11. General Provisions. Neither this Agreement nor any part or portion hereof shall be assigned, sublicensed or otherwise transferred by you. Should any provision of this Agreement be held to be void, invalid, unenforceable or illegal by a court, the validity and enforceability of the other provisions shall not be affected thereby. If any provision is determined to be unenforceable, you agree to a modification of such provision to provide for enforcement of the provision's intent, to the extent permitted by applicable law. Failure of a party to enforce any provision of this Agreement shall not constitute or be construed as a waiver of such provision or of the right to enforce such provision. If you fail to comply with any terms of this Agreement, YOUR LICENSE IS AUTOMATICALLY TERMINATED.
YOU ACKNOWLEDGE THAT YOU HAVE READ THIS AGREEMENT, THAT YOU UNDERSTAND THIS AGREEMENT, AND UNDERSTAND THAT BY CONTINUING THE INSTALLATION OF THE SOFTWARE, BY LOADING OR RUNNING THE SOFTWARE, OR BY PLACING OR COPYING THE SOFTWARE ONTO YOUR COMPUTER HARD DRIVE, YOU AGREE TO BE BOUND BY THIS AGREEMENT'S TERMS AND CONDITIONS. YOU FURTHER AGREE THAT, EXCEPT FOR WRITTEN SEPARATE AGREEMENTS BETWEEN KES AND YOU, THIS AGREEMENT IS A COMPLETE AND EXCLUSIVE STATEMENT OF THE RIGHTS AND LIABILITIES OF THE PARTIES. THIS AGREEMENT SUPERSEDES ALL PRIOR ORAL AGREEMENTS, PROPOSALS OR UNDERSTANDINGS, AND ANY OTHER COMMUNICATIONS BETWEEN KES AND YOU RELATING TO THE SUBJECT MATTER OF THIS AGREEMENT.
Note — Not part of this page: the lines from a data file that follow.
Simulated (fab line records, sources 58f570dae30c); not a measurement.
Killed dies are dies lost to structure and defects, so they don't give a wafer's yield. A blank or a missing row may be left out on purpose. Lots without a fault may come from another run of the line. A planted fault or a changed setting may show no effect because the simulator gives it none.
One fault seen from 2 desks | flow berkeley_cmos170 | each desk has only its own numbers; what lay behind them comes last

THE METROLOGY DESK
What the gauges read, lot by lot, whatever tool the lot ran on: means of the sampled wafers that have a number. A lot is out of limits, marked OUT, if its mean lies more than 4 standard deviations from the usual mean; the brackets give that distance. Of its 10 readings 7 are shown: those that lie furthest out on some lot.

LIMITED USE SOFTWARE LICENSE AGREEMENT
This Limited Use Software License Agreement (the "Agreement") is a legal agreement between you, the end-user, and Knife Edge Software ("KES"). By continuing the installation of this game program, by loading or running the game, or by placing or copying the game program onto your computer hard drive, you are agreeing to be bound by the terms of this Agreement. If you do not agree to the terms of this Agreement, promptly return the game program and the accompanying items (including all written materials), along with your receipt to the place from where you obtained them for a full refund.
KES SOFTWARE LICENSE
1. Grant of License. KES grants to you the limited right to use one (1) copy of the enclosed or foregoing game program (the "Software") on a single computer. You have no ownership or proprietary rights in or to the Software or the written materials accompanying the Software. For purposes of this section, "use" means loading the Software into RAM, as well as installation on a hard disk or other storage device. The Software shall be either returned to KES or destroyed when no longer used in accordance with this Agreement, or when the right to use the Software is terminated. You agree that the Software will not be shipped, transferred or exported into any country in violation of the U.S. Export Administration Act (or any other law governing such matters) and that you will not utilize, in any other manner, the Software in violation of any applicable law.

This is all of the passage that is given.